Castro's story was told long before it even took place in George Orwell's Animal Farm (1945). The talking animals in that parable are so mistreated by the drunken human who runs the farm that they rebel and pull off a revolution. They even manage to kill the man.

One of their rules is "all animals are equal." But over time, they modify that rule to "all animals are equal, but some animals are more equal than others." Pretty soon, the pigs are running everything and living very well, while day-to-day life for the rest of the animals is worse than it had been under the cruel farmer.

I remember seeing a TV segment once on the lifestyle of Fidel Castro and his inner circle. They lived lavishly, while normal Cubans suffered under the communism Castro has imposed. Imagine. The Cuban people live in a very degraded and perpetually-depressed economy, even as the Castros enjoyed luxurious parties. Indeed, some are more equal than others.

Joseph Farah, founder of WorldNetDaily, once told me in an interview on socialism that it seems that "every generation has to relearn this lesson" that socialism fails and ushers in nothing but death and misery: "We saw Fidel Castro in the 1960s come to power in Cuba, promising utopia, once again, and it deteriorated very rapidly into a tyrannical police state; and it's never recovered. And Cuba was a fairly prosperous country before."

For this piece, I reached out to Dr. Paul Kengor, a professor of political science and history at Grove City College. He is a widely syndicated columnist and a best-selling author, including books on communism, such as The Communist — on Obama's mentor, Frank Marshall Davis, who was Communist Party USA member #47544. (I learned that through Paul's research).

Kengor wrote me: "We have just witnessed the death of the world's longest-running communist menace and dictator. He was horribly destructive to the people of Cuba and held the potential to literally kill tens to hundreds of millions of people worldwide if he had gotten what he wanted in October 1962 — namely, to unleash nuclear Armageddon. Fidel wanted to fire those nuclear missiles in October 1962. Thankfully, the Soviets wouldn't let him."

Writing for The American Spectator (11/27/16), Kengor notes: "The Black Book of Communism, the seminal Harvard University Press work, which specialized in trying to get accurate data on the enormous volume of deaths produced by communist tyrants, states that in the 1960s alone, when Fidel and his brother Raul (Cuba's current leader) established their complete control, with the help of their murdering buddy Che Guevara, an estimated 30,000 people were arrested in Cuba for political reasons and 7,000 to 10,000 were believed to have been executed. Even then, that was merely the start."
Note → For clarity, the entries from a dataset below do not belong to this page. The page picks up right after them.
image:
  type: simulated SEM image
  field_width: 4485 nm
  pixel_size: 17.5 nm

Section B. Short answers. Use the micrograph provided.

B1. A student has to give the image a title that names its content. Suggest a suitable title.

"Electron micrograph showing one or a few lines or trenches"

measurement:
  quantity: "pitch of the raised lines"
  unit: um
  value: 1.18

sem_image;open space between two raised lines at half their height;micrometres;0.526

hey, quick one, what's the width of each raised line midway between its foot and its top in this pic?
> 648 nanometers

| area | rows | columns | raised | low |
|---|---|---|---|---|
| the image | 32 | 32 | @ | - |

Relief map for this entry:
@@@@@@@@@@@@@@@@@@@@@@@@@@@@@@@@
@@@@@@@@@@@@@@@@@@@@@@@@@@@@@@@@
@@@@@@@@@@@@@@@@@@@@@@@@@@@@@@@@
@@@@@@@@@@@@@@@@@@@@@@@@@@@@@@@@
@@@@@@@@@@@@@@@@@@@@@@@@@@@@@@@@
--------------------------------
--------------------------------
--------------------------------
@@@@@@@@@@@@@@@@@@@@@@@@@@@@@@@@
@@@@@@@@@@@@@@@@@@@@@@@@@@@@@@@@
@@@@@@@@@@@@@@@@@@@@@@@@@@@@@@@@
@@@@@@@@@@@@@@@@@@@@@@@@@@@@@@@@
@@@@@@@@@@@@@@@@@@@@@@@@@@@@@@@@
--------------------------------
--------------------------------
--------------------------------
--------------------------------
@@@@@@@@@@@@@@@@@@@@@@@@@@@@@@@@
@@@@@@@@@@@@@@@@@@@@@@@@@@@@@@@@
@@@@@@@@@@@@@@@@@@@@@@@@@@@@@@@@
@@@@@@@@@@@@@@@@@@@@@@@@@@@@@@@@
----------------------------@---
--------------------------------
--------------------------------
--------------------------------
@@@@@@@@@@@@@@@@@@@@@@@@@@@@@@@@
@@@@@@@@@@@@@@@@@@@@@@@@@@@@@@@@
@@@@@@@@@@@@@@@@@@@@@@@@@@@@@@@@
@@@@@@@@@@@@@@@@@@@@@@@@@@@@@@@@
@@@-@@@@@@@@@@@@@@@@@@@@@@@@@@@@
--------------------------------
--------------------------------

Armando Valladares, the famous Cuban patriot who spent 22 years in one of Fidel Castro's gulags in Cuba and author of Against All Hope, said of the communist occupation: "Every night there were firing squads." Note that this was only four years after the takeover.

Valladares reflects on those he saw who were killed, many of whom were Christians: "I thought about all of those men who marched to the firing squads with a smile on their lips; I thought about the integrity of those martyrs who had died shouting, 'Viva Cuba Libre. Viva Christ the King. Down with Communism.' And I was ashamed to feel so frightened ... My heart rose up to God, and I fervently prayed for Him to help me stand up to this brutality, and do what I had to do. I felt that God heard my prayer."

By 1963, such condemned men were gagged before they were shot, lest their cries be heard, "Long live Christ the King" and "Down with Communism."

Well, now the long-awaited time has come. Castro is dead. Meanwhile, Christ the King reigns for eternity.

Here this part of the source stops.